Delegates at a whaling conference in Japan are expected to begin discussing how to reform the International Whaling Commission on Wednesday, even though more than half the organization's members were boycotting the meeting.
Japan opened the conference Tuesday by issuing a stinging rebuke of the dozens of anti-whaling nations that stayed away, saying their absence would prevent much-needed improvements to the commission.
Critics contend Japan plans to use the conference to push for a resumption of commercial whaling, and the boycotters -- only 34 of 72 IWC member nations are represented at the meeting -- included anti-whaling countries Britain, Australia and the United States.
Minoru Morimoto, Japan's IWC representative, said at the opening of the conference that the boycott made it "almost impossible" to have a worthwhile discussion on reforming the IWC, which Japan argues should manage commercial whaling rather than ban it outright.
"The possibility of achieving normalization of the IWC is also being lost," Morimoto said.
A global moratorium on commercial whaling has existed since 1986, but Japan kills hundreds of whales each year under a scientific whaling program conducted within the commission's rules. The meat from the program is sold as food.
Tokyo maintains that whaling is a national tradition and a vital part of its food culture, and argues that whale stocks have sufficiently recovered since 1986 to allow a resumption of limited hunts of certain species.

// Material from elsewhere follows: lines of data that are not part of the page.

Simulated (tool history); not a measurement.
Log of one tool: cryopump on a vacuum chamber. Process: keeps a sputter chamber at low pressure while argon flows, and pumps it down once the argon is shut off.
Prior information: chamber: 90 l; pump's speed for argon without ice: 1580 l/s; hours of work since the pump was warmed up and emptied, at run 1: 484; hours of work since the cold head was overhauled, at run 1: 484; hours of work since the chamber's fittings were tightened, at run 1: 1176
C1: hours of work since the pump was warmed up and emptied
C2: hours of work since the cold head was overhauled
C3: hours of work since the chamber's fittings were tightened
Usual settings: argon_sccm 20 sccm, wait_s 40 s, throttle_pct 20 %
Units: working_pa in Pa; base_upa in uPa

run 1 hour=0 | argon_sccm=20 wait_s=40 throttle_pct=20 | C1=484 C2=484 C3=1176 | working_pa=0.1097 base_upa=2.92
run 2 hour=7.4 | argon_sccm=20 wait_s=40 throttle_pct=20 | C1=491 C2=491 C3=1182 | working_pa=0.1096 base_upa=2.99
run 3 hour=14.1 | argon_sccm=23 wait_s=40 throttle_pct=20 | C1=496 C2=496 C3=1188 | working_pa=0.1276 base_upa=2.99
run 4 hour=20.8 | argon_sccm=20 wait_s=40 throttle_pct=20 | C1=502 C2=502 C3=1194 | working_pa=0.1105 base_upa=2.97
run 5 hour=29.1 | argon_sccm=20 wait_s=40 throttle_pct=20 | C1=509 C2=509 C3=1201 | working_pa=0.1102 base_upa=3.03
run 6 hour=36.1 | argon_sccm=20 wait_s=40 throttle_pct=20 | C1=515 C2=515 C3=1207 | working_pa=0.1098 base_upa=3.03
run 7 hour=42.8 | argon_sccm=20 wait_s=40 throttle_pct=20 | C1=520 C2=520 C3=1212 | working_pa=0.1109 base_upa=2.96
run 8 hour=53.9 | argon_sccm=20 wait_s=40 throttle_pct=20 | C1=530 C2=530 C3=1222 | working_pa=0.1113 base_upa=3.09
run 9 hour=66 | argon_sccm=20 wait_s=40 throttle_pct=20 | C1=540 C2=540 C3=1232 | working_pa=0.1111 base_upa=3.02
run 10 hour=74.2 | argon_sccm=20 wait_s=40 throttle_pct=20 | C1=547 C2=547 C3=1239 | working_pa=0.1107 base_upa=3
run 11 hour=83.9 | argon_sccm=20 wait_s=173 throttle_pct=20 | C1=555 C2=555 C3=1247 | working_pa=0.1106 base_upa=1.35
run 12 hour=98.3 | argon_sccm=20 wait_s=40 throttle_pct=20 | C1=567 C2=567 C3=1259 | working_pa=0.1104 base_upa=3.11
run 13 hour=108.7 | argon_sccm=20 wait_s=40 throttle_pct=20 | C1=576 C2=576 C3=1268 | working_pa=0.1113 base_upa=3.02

Many environmental groups claim Japan's research program is merely an excuse to keep hunting whales. Japan argues the program is needed to gauge whale populations and to study their breeding and feeding habits.
Opponents also accused Japan of buying support from other nations in the IWC with aid.
Attendees will start working on a report on IWC reform during Wednesday's session, Fisheries Agency official Joji Morishita told reporters Tuesday evening. The report will eventually be submitted to the IWC for its consideration, he said.
"For many years the IWC has been at an impasse," said Turid Rodrigues Eusebio, the representative from Norway, a leading pro-whaling country.
Anti-hunt protesters have clashed, sometimes violently, in recent days with Japanese whaling ships in the South Pacific.
On Friday conservationists threw stink bombs onto the deck of a whale processing ship after a confrontation at high seas, prompting the Japanese government to brand them "terrorists." Another protest ship collided with a Japanese whale-spotting ship on Monday. Both claimed they were rammed by the other. There were no injuries.
The Japanese ships are authorized to slaughter up to 945 whales in Antarctic waters under the scientific whaling program.